THE ABSENTEE GARDENERS
When I first saw the Japanese maple, Acer palmatum Mikawa yatsubusa, it literally stopped me in my tracks as I’d never seen anything like it. Now Japanese maples are commonly found everywhere, primarily for two reasons:
(1) They are lovely and have magnificent fall color; and (2) Because there is such variety among the many hundreds of cultivars, there really is a Japanese maple for everyone who lives in the gardening zones of 5-8.
What caused me to fawn over Mikawa yatsubusa were the placement of its leaves. The green serrated leaves were piled high on top of one another: leaf after leaf tumbled forth. It was also on the small side, promising to reach a maximum height of only six feet so I had the perfect spot for it in my crowded garden. An additional asset was that it already had an intriguing architectural shape, one I greatly admire in many Japanese maples.
Did I also mention that it was also very expensive?
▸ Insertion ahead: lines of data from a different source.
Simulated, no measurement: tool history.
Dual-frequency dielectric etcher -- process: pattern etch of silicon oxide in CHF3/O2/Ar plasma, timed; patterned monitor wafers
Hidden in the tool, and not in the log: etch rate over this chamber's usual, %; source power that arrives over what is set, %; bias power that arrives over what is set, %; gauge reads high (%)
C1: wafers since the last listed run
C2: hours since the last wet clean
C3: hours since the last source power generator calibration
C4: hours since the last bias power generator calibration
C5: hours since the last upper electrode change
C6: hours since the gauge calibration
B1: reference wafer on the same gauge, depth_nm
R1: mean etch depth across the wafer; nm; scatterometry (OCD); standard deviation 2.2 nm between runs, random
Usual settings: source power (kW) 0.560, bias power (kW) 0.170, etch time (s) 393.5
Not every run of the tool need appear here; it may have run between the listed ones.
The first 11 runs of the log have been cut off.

I went home with images of Mikawa yatsubusa twirling through my head. Mind you, I had never heard of this cultivar until I chanced upon it in the nursery. I also had the price tag dangling over my head — did I really want to spend so much money on a shrub that might die?
I went back to the nursery five times, almost hoping that someone had bought it, thereby rescuing me from my dilemma. Each time it sat there in its pot, lonely, obviously searching for a permanent home (okay, I’m obviously anthropomorphizing here but you get the picture). Finally, overcome with lust, I bought it, telling myself that I would economize in other ways.
There is a problem endemic in buying an ultra-expensive plant: You have to make sure it lives, no easy task in the middle of a North Carolina summer. I picked a spot that received morning sun and some afternoon shade. Fortunately, I have good, well-draining soil but any young tree or shrub needs plenty of water to survive through our summers, which can be both hot and dry.
It was like adopting a new puppy. Did it have enough liquid refreshment? Was I giving it too much water or not enough? It simply sat as though it were pondering its future with me. It didn’t lose any leaves but it didn’t grow any either, primarily I suppose because it was concentrating on establishing a root system in a new environment.
The good news is that Mikawa (as I call it) is now ten years old. Its shape is amazing, the leaves still enchant me, and the late November fall color is awesome.
Japanese maples comprise a great species of the maple genus. Some are trees, some are shrubs and some, like Mikawa, fall under the “specimen” designation, meaning that they are unique, adding great accent qualities to the garden.
Some cultivars grow upright while some weep, some carry variegated leaves while others such as Mikawa sport green leaves and they come in a variety of sizes. Literally, there is a Japanese maple out there for everyone.
Now be sure to do a little research if you are pining away for a Japanese maple because there is a wide variety of choice. Leaf colors range from red to light green. There are even blond Japanese maples. One caveat: Some red-leafed cultivars do not hold their color well during our hot summers. Some will turn a bronze-green color during the summer before reverting to the red with the advent of cooler weather.
There is also a great assortment of leaf shapes to choose from. Some are deeply serrated whereas others are slightly serrated. Their fall colors are phenomenal but can vary from purple to orange with reds and yellows also available.
Size is also a consideration. Don’t plant a Japanese maple that will become a tree if you only have room for a shrub. Look at the form. Do you want an upright version, a weeping stance or an architectural statement?
Now that I have Mikawa, I feel this Japanese maple was worth every penny. And that’s what’s known as a successful adoption.